The fifth book in the series is the darkest of them all. It deals with (obviously!) dark fire, the most destructive force in the Universe.
The weather has gone completely weird; there is a mist over the Arctic that nothing can penetrate, and natural dragons are back to recolonize the Earth. As if all this worldwide hoo-ha wasn’t enough to be getting on with, things are not so straightforward back in leafy suburbia either….
David Rain appears unannounced one day in the Pennykettles’ kitchen, where Zanna finds him sitting calmly at the table, apparently unconcerned about the upset his disappearance, and subsequent reappearance, has caused.

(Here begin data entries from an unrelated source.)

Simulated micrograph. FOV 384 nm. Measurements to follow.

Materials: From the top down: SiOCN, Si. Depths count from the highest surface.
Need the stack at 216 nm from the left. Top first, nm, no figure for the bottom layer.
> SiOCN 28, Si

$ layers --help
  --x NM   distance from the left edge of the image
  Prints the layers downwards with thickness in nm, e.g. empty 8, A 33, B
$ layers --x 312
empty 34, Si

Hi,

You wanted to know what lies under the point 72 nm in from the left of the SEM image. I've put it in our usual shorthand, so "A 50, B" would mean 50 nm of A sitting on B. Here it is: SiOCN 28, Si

“Five years you were gone.”
“I didn’t know that.”
“Five Christmases, five birthdays, five Father’s Days, five … Valentine’s.” Five letters, she was thinking bitterly, remembering how she’d always written one to him on that day in mid-February, the anniversary of his apparent “death.” “And then you just turn up out of nowhere?”
“I couldn’t help it,” he repeated. “The Fain took me back. Into the world they call Ki:mera, a place where time is meaningless.”
“Not to me.” She forced her pretty face forward. “Just go, David. Disappear into your weird Fain world. Leave me alone to look after my child.”
Zanna is doubly upset as she has just discovered a strange rash on Alexa’s back while bathing her. The little girl doesn’t seem to be troubled by it, but it is yet one more thing to add to the growing list of anxieties that pervade the Pennykettle household.
Liz is pregnant again, this time naturally, and Lucy is not her old self at all. Although the Ix assassin within her has gone, she is still feeling guilty and in shock about what it made her do. As if all this wasn’t enough, Henry, the Pennykettles’ cranky next-door neighbor, is ill, and his sister, Agatha, arrives to look after him. Agatha turns out to be another sibyl, one of many that seem to be popping up all over the world as the twelve natural dragons from the old Wearle, or colony, are being awakened from their prolonged sleep.
The whereabouts of these dragons’ resting places is becoming the subject of intense interest since Arthur received a phone call from an old friend, Rupert Steiner. Rupert has been visited by a small dragon, later identified as Gadzooks, who has left a message on a piece of Steiner’s best notepaper.
Arthur, with Liz and Lucy (and Lucy’s special dragon, Gwendolen — along for the ride as a GPS) go to see Rupert at his home in Cambridge. There, with Gwendolen’s help, they discover that Gadzooks had written the word “Scuffenbury” — but in dragontongue. Steiner recalls that he has seen some similar marks in some photographs he was once sent, taken in a cave at a place called the Hella glacier, in the Arctic. Using Gadzooks’s message as a key, he ultimately manages to decipher the writings on the wall of the cave. They turn out to be the record of a meeting between the last twelve dragons in the world (the Last Dragon Chronicles, in fact). The writings are subsequently published by Tam in his newspaper’s magazine.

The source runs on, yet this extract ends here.